The following text has been presented as a lecture performace at IMPACT23 - Ecologies of Attention Symposium, Pact Zollverein (Essen, D) in 2023. It is also an edited and extended transcription of a previous talk called Songlines, presented online at Trafó House of Contemporary Arts as part of (H)earring Series #19 in 2021 April 20. Revised & edited in June, 2023
Intro
Greetings, welcome everyone. In the next half hour I will talk about the artistic methods, experiments, research that are important for me in the recent years as an individual creator and as a member of the Binaura artist collective. The topic of this lecture can be traced back deep in time, and in fact we will go back in time and investigate a few inspirational cultural and technological cases that are defining these areas. In the first part I will talk about the methods of algorithmic thinking. In the second part, I will talk a bit about artificial intelligence, machines that we consider intelligent, responsive environments, and the fusion of software and our everyday lives.
Routines & Rituals
“A monk’s day begins with cleaning. We sweep the temple grounds and gardens and polish the temple building. We don’t do this because it’s dirty or messy. We sweep dust to remove our worldly desires. We scrub dirt to free ourselves of attachments. [...] This is the power of routine.” - Shoukei Matsumoto, Soji
So let's have a closer look on the mechanism that we can call a routine, a ritual which is a repetitive, iterative thinking and planning process. These attempts can be found in our everyday lives, for example if someone has a sort of routine of waking up, drinking a coffee, then starting up the day... It can be just as an important ritual, such as a sacral or religious, emphasized repetitive sequence. The above quote clarifies this idea a bit: there is no need for any over-complication. The text is from Shoukei Matsumoto and it is about how a monk's day starts: cleaning the ground of the temple, the gardens and the different objects around. These activities are made in order to achieve a deepened mental focus. Regarding to routine, I would like to introduce a personal experiment from 2018 which is called HackPact. This project consists of a series of exercises, which has a tradition that originates from several years back, that was initiated by creative programmers. A hackpact is a month long interval where each day is an opportunity to investigate a problem in a form of code writing. A simple code helps framing and processing the problem: separate, small experiments with different topics. An important thing here is, that since we are talking about rituals, we will have rules, and our procedures are bounded to these rules. They are set up by the creator as creative constraints. These constraints are fundamental part of the creative process: they reduce possibilities which are useful from the aspects of curiosity, exploration regarding to a specific problem. They act as catalyzers or extrapolators. They amplify components, if the available tools are narrow, their usage can lead to new ways of improvisation in order to present an idea.

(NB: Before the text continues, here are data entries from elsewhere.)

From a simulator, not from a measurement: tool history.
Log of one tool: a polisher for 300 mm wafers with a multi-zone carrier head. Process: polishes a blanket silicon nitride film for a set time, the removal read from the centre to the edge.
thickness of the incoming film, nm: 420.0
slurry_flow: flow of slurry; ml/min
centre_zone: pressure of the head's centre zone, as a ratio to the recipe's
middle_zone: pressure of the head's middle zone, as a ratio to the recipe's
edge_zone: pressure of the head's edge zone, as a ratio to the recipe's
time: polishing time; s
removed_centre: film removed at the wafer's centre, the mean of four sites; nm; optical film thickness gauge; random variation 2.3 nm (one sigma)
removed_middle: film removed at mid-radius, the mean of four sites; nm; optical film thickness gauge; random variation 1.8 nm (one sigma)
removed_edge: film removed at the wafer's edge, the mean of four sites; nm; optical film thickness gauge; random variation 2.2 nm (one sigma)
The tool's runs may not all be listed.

In the case of my practice, these constrains consist of the number of colors used (black, white and red where action happens), reduced number of forms (lines, circles and a few geometric objects), or the avoidance of using prerecorded sound samples. It is instead based on simple sound synthesis, basically frequency modulation. It needs to work online in realtime, which leads to many tech related compromises and opens up ways for learning novel things during the implementation process. Hackpact originates from live coding, which means to modify the code on the fly while it is running and changes are interpreted in a live and direct way. The concept had many incarnations: Codevember, 100 days of code, hackpacts, etc. These movements started in the beginning of the 2000s. The manifest here defines that sound should affect the graphical appearance, and vice versa. It then becomes a visual sonic instrument, where those two entities are inseparable.
Speaking of practice, I really like the example brought forward by Ian Bogost in his book "Play Anything". He says that anything can be converted into a playground in the life of humans. A nice example is if someone is trying to leave their home and can't find their keys, then the whole house can be turned into a gameplay where the goal is to find the keys, and the house becomes the game environment. The different areas in the rooms become game objects and elements.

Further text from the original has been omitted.